Of the three capacities, standing deserves a closer look, because it is the one most foreign to how leaders are trained and the one on which the other two depend. Leaders are rewarded, throughout their careers, for resolving uncertainty quickly — for having the answer, making the call, projecting the confidence that calms a room. Those rewards build a deep reflex to close open questions fast, and in charted territory the reflex serves well. At the edge it is precisely wrong, because the value is in keeping the question open long enough for the situation to disclose what it actually is, and the trained reflex slams it shut before that can happen. Standing is, in part, the discipline of overriding a reflex that has been reinforced for decades.
What makes it hard is that the open question is not neutral; it is anxious. Not-knowing, when the stakes are high and others are looking to you, produces a real and specific discomfort, and the mind reaches for any certainty that will end it. This is why standing cannot be taught as a concept — understanding that one should stay in the question does nothing to reduce the anxiety that makes staying unbearable. It is built only by being in the discomfort and discovering, repeatedly and first-hand, that one can remain functional inside it, that the vertigo does not have to be obeyed, and that something more accurate forms on the far side of not fleeing. A leader who has built this capacity has a visibly different relationship to ambiguity: they can let a hard question stay open in a meeting without the room collapsing, hold a decision until it is actually ripe rather than merely overdue, and resist the false relief of premature certainty — which, at the edge, is the most expensive relief there is.
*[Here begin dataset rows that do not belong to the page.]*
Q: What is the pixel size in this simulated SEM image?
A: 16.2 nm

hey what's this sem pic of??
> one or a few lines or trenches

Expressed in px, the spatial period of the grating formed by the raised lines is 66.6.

The capacities are inner, but their signatures are visible, especially over a sequence of genuinely novel situations. Disclosing shows up in whether a leader's reading of a new situation turns out to have caught its actually-novel features or merely assimilated it to a familiar template — visible in hindsight in the quality of their early calls on things no one had seen before. Standing shows up in behaviour under the specific pressure of ambiguity: whether a leader collapses to premature certainty and control when the map runs out, or holds the open question productively; whether their instinct under not-knowing is to narrow or to inquire. Generating shows up in whether new possibilities actually originate with a leader and successfully coordinate others, or whether they only ever select among options the situation already presented. None of these is captured by a competency assessment, because all three concern how a leader meets the genuinely new — but all three are observable in the track record, and an organisation that wants to know whether it is developing leaders for the edge can look there rather than at what those leaders can recite about uncertainty.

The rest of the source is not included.